Those aren't boids.
I'm calling them noids - neural boids. No hand-written rules. A small neural network takes in what each agent can see and outputs a steering force. 1,922 learned parameters. That's the entire program!
But before I explain how they work, I want to talk about real birds.
How real birds flock

A starling murmuration can have 300,000 birds. No leader. No choreography. No bird knows the shape of the flock. And yet the whole mass moves as one, rippling and folding, evading a falcon in coordinated waves that propagate faster than any single bird can fly.
For decades, people assumed this required some kind of global signal. A lead bird. A pheromone. Something.
In 2010, a team led by Andrea Cavagna at the University of Rome tracked individual starlings in 3D using multiple synchronized cameras. They reconstructed the position and velocity of every bird in flocks of over a thousand. And they found something surprising!
Each bird tracks about 6-7 neighbors. Not the closest by distance, but the closest by rank. Bird number 1 through 7, sorted by proximity. This is called topological distance rather than metric distance, and the distinction matters: it means the interaction doesn't break down when the flock stretches thin. Whether your 7th neighbor is 2 meters away or 20, you still track exactly 7!
That's the whole mechanism. Each bird adjusts its velocity to stay close to its nearest handful of neighbors, match their heading, and avoid collision. Local perception. Local action. The murmuration is what you get when 300,000 agents do this simultaneously.
No one tells the flock to turn. A turn starts when a few birds on the edge react to a predator. Their neighbors notice the change and adjust. Their neighbors' neighbors adjust. The correction propagates through the flock like a compression wave, at speeds 3-4x faster than any individual bird. It's not communication. It's physics. The same way sound moves through air: each molecule only bumps the ones next to it, but the wave crosses the room.
Click anywhere near the flock to startle it. Watch how the reaction spreads. The noids you hit scatter first, and the rest follow a beat later as the disturbance propagates through their neighbor connections.
click anywhere to startle the flock
From birds to boids to noids
In 1986 Craig Reynolds encoded this insight as three rules:
- Separation: steer away from neighbors that are too close
- Alignment: match the average heading of nearby neighbors
- Cohesion: steer toward the average position of nearby neighbors
He called the agents boids. It worked! With three rules and some weight tuning, you get convincing flocking on a screen. Every boid simulation since, in games, films, screensavers, is some variation of Reynolds' three rules.
But Reynolds had to invent the rules. He had to decide that there should be exactly three. He had to pick the mathematical form of each one: inverse distance for separation, averaging for alignment. He had to tune the weights by hand.

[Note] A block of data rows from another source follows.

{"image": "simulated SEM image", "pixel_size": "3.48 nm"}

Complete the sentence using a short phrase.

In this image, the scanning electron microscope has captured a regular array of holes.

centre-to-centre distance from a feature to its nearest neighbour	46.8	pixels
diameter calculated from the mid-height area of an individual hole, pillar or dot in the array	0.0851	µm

What if you didn't have to do any of that? What if you just gave each agent a perception of its neighbors, the same local view a real starling has, and let a neural network learn the steering function from data?
That's a noid! Delete the rules. Keep the perception. Learn the rest.
What a neural network actually does
Every neural network is a function. Input goes in, output comes out. The weights determine which function. Training finds the right weights for your task.
Most examples of this are too complex to see clearly. Language models have billions of parameters. Image classifiers operate in thousand-dimensional space. The mechanics are the same, but the scale hides the intuition.
A noid is a neural network you can actually watch. 24 numbers in, 2 numbers out. The input is what the noid perceives. The output is what it does. The function between them, shaped by 1,922 weights, is its entire behavior.
hover any node to inspect. blue negative, gold positive
What a noid sees
Real starlings track ~7 neighbors by topological rank. A noid tracks 5. Same idea, slightly smaller neighborhood. Each noid encodes:
- Its own velocity:
[vx, vy] - Its heading:
[sin θ, cos θ] - Its 5 nearest neighbors, relative position and velocity:
[Δx, Δy, Δvx, Δvy]× 5
24 numbers. That's the entire universe from a noid's perspective!
gold = focus noid blue = 5 nearest neighbors arrow = network output
The gold noid is the one we're watching. The blue connections show its 5 nearest neighbors, the only agents it knows about. The red arrow is the network's output: a 2D acceleration that steers it through the flock.
No noid knows where it is in absolute space. No noid can count the flock. No noid knows the flock's shape, or that there even is a shape. Just local perception feeding into a function that outputs a push. Same as a starling.
This is the design choice that matters most. Not the network architecture. Not the training algorithm. What you choose to perceive determines what you can learn. Cavagna's team proved that real birds use topological neighbors. That's the foundation everything else builds on.
The network
1,922 parameters total. hover or click a layer.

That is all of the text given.